Video classification using many to many LSTM in TensorFlow

video classification

many to many LSTM

TensorFlow

machine learning

deep learning

Video classification using many to many LSTM in TensorFlow

Master System Design with Codemia

Enhance your system design skills with over 120 practice problems, detailed solutions, and hands-on exercises.

Start Practicing Learn More

Introduction

An LSTM can model a video as a sequence of frame features over time. The important design choice is whether you want one label for the whole video or one label per frame or timestep. A many-to-many LSTM is the right fit when the output is also a sequence, while whole-video classification is often many-to-one instead.

Many-to-One Versus Many-to-Many

Suppose each video is represented as a sequence of frame embeddings:

text

(timesteps, feature_dim)

For example, a 20-frame clip where each frame has been encoded into a 128-dimensional feature vector becomes:

text

(20, 128)

There are two common label patterns:

many-to-one: one class for the entire clip
many-to-many: one class for each timestep

If the goal is “classify the whole video as running, jumping, or walking,” many-to-one is usually the natural formulation.

If the goal is “label each frame or short step in the sequence,” many-to-many is appropriate.

What Makes an LSTM Many-to-Many in TensorFlow

In Keras, the crucial switch is return_sequences=True.

python

import tensorflow as tf

lstm = tf.keras.layers.LSTM(64, return_sequences=True)

With return_sequences=False, the layer returns only the final output vector. With return_sequences=True, it returns an output at every timestep.

That is why many-to-many models use return_sequences=True at least on the LSTM layer that feeds the timestep-wise output head.
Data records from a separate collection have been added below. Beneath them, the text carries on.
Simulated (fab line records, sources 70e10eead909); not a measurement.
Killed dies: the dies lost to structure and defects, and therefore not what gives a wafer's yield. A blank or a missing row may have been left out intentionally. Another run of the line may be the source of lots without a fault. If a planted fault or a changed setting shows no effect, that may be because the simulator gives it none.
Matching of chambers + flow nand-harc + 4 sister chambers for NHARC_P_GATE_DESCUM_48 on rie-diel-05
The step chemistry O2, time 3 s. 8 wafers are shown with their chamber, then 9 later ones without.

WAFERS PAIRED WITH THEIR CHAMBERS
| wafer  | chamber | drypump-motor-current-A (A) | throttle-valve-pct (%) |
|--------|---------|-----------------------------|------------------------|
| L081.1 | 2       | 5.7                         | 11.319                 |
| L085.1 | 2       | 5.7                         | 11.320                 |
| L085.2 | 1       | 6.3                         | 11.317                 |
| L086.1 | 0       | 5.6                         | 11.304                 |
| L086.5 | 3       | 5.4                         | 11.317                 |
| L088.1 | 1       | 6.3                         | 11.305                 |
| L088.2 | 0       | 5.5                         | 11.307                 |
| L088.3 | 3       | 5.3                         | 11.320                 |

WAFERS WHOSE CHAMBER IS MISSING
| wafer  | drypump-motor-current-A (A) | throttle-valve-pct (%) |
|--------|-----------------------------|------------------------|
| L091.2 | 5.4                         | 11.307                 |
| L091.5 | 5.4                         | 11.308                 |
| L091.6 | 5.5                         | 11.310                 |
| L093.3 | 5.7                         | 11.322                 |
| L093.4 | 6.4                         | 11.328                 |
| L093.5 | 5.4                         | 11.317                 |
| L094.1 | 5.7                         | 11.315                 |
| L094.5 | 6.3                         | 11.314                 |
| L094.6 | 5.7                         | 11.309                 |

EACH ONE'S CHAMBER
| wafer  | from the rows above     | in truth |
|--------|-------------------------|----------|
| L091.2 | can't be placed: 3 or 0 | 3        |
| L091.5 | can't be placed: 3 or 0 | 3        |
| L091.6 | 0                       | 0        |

A Minimal Many-to-Many Example

Here is a simple model that takes a sequence of frame features and predicts a class for every timestep.

python

1import tensorflow as tf
2
3timesteps = 20
4feature_dim = 128
5num_classes = 5
6
7inputs = tf.keras.Input(shape=(timesteps, feature_dim))
8x = tf.keras.layers.Masking()(inputs)
9x = tf.keras.layers.LSTM(64, return_sequences=True)(x)
10outputs = tf.keras.layers.TimeDistributed(
11    tf.keras.layers.Dense(num_classes, activation="softmax")
12)(x)
13
14model = tf.keras.Model(inputs, outputs)
15model.compile(
16    optimizer="adam",
17    loss="sparse_categorical_crossentropy",
18    metrics=["accuracy"],
19)
20
21model.summary()

The output shape is:

text

(batch_size, timesteps, num_classes)

So the target tensor must also have one label per timestep, typically shaped like:

text

(batch_size, timesteps)

Example Training Data Shape

Here is a runnable toy training example:

python

1import numpy as np
2import tensorflow as tf
3
4timesteps = 20
5feature_dim = 128
6num_classes = 5
7
8x_train = np.random.rand(32, timesteps, feature_dim).astype("float32")
9y_train = np.random.randint(0, num_classes, size=(32, timesteps)).astype("int32")
10
11inputs = tf.keras.Input(shape=(timesteps, feature_dim))
12x = tf.keras.layers.LSTM(64, return_sequences=True)(inputs)
13outputs = tf.keras.layers.TimeDistributed(
14    tf.keras.layers.Dense(num_classes, activation="softmax")
15)(x)
16
17model = tf.keras.Model(inputs, outputs)
18model.compile(optimizer="adam", loss="sparse_categorical_crossentropy")
19model.fit(x_train, y_train, epochs=1, verbose=0)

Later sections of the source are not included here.